Council reveals contenders for name of Liffey bridge
Authors Oscar Wilde, WB Yeats, Bram Stoker and scientist Ernest Walton among 17
The new Bridge linking Burgh Quay and Marlborough Street under construction over the River Liffey .Photograph: Cyril Byrne/The Irish Times
Writers, a trade union activist, a former TD two scientists and a theatre are among the 17 individuals or entities shortlisted as potential names for the new bridge over the River Liffey in Dublin.
Dublin City Council today published the shortlist after a committee assessed some 85 nominations for the accolade.
The individual names on the shortlist include Willie Bermingham, founder of the charity Alone, one of the leaders of the Easter Rising James Connolly, founder of the Legion of Mary Frank Duff, Lady Augusta Gregory and the late Dublin Central TD Tony Gregory.
Also on the list are writers Oscar Wilde, WB Yeats, Jonathan Swift, James Plunkett , Bram Stoker and scientists George Sigerson and Ernest Walton.
Camogie Legend Kay Mills and trade union activist Rosie Hackett are also shortlisted.
Three other shortlisted names are the Abbey Theatre Bridge, the Returned Home Bridge and the Patriots Bridge.
The submission to have the bridge named the Returned Home Bridge was initiated “ to remember, appreciate and acknowledge those who enlisted and who returned home to Ireland and to Dublin” following the first World War.
The council’s Commemorative Naming Committee met yesterday to consider the nominations, for which almost 10,000 supporting submissions and petitions were received.
The 17 shortlisted names will be reviewed at the committee’s next meeting on June 12th.
Chairman of the committee, Councillor Dermot Lacey, said the process had assisted in bringing to public attention people and events that had made “a unique and outstanding contribution to the life and history of Dublin”.
“It has brought into focus a rich variety of names, many of which will give the City Council suggestions for the naming of infrastructure into the future,” he said.
He said the council welcomed the public’s engagement in the process and was aiming to have a decision on the naming in autumn 2013.
The bridge, linking Marlborough Street on the north side of the river with Hawkins Street on the south, will link the two Luas lines in the city.
It is currently under construction and is scheduled to be completed later this year.

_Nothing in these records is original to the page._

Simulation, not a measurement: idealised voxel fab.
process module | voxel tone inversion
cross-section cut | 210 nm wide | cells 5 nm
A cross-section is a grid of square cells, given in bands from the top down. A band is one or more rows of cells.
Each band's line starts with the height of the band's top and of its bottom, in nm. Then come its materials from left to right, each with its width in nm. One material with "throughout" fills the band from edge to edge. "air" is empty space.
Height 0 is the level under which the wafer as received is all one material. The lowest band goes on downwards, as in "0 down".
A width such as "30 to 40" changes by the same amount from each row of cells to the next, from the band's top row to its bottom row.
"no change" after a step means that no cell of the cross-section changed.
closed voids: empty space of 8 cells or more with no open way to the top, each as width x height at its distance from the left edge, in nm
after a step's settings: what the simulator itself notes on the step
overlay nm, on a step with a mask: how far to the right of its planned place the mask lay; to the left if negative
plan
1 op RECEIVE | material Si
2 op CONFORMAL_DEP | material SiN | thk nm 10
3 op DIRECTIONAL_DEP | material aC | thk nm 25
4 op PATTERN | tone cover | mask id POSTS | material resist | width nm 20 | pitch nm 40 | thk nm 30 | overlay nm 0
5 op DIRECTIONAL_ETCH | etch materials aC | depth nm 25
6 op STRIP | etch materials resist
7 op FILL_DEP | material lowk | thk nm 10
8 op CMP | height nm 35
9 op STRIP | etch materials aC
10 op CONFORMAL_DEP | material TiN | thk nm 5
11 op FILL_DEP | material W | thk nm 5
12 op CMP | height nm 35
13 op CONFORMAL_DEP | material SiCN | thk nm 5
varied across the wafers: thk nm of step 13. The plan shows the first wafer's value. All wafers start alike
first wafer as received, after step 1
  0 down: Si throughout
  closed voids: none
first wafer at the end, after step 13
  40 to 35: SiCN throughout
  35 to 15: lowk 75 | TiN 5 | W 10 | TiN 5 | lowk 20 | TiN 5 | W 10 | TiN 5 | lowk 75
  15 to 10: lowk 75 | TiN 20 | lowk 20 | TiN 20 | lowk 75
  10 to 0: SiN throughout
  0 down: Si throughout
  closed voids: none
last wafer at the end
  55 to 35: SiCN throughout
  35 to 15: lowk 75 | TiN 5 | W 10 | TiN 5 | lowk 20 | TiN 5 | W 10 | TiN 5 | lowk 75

A commemorative naming policy for monuments and infrastructure approved by the council in December specifies the person must have been born or lived in the city and have had “strong and/or enduring connections ” with it.
He or she must have made a “unique and outstanding contribution to the life or history of Dublin through outstanding achievement, distinctive service or significant community contribution”.
Where a monument is named after an event, it will have to have occurred at least 20 years previously “unless it is of extraordinary and long-lasting consequence to the city”.